Guillemin and Pollack give quite confusing (at least for me) definition of the preimage orientation (see below).
I don't understand the part starting from the last display. Namely:
- How exactly does the last display follow?
- Why does $T_xS$ contain $\ker df_x$ and how does it follow from this that $df_x$ restricted to $N_x(S;X)$ is injective (I believe that's what is claimed)?
- At which point does this prove use the fact that every vector from $N_x(S; X)$ is orthogonal to every vector from $T_x S$?

It's not important that $N_x(S;X)$ is orthogonal to $T_xS$. It's only important that they are in direct sum. But you may find it useful for the sake of visualization/concreteness.
The reason that the kernel of $df_x$ contains $S$ is just that the kernel is spanned by the tangent vectors of curves mapped identically to $z$.
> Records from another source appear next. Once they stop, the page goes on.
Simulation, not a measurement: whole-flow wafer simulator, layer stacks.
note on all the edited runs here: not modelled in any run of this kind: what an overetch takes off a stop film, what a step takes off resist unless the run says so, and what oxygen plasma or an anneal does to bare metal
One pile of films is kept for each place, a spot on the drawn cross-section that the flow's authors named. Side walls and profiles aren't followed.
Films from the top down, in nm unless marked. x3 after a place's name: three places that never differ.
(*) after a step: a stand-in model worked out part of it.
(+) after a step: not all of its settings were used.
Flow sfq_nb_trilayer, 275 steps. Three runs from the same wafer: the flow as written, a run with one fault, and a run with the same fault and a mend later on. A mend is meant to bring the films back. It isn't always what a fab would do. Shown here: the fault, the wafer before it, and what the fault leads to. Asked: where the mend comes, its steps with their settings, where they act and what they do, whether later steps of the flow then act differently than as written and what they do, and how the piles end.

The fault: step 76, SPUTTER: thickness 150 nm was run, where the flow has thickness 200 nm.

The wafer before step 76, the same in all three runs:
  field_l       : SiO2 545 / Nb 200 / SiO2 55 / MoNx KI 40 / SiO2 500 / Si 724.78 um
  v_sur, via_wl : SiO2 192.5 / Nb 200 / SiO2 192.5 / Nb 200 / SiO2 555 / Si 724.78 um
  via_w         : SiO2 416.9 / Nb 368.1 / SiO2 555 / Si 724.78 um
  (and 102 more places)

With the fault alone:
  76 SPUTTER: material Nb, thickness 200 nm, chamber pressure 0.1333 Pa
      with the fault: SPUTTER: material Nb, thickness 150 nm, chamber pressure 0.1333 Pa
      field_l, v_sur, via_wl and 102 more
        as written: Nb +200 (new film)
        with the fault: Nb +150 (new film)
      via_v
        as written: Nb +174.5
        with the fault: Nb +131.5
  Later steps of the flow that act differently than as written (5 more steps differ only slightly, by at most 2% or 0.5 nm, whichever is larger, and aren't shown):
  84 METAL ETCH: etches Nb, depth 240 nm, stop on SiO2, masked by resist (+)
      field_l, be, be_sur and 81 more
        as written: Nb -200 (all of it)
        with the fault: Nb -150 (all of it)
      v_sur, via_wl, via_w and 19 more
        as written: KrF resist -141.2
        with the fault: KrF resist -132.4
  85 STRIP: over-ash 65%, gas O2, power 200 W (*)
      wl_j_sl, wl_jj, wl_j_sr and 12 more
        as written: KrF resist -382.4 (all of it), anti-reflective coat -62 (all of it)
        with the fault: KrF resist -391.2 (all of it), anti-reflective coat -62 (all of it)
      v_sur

Since the kernel of $df_x$ is contained in $T_xS$ and $T_xS$ is in direct sum with $N_x$, the restriction of $df_x$ to $N_x$ is injective.
The last display consists of two assertions. One is that every element of $T_zY$ is the sum of an element of $df_xN_x$ and an element of $T_zZ$. The second is that the intersection of $T_zZ$ and $df_xN_x$ is just the zero vector. These two assertions follow from the previous equation, the fact that $T_xS$ is mapped into $T_zZ$ by $df_x$, and the fact that $T_xS$ is in direct sum with $N_x$.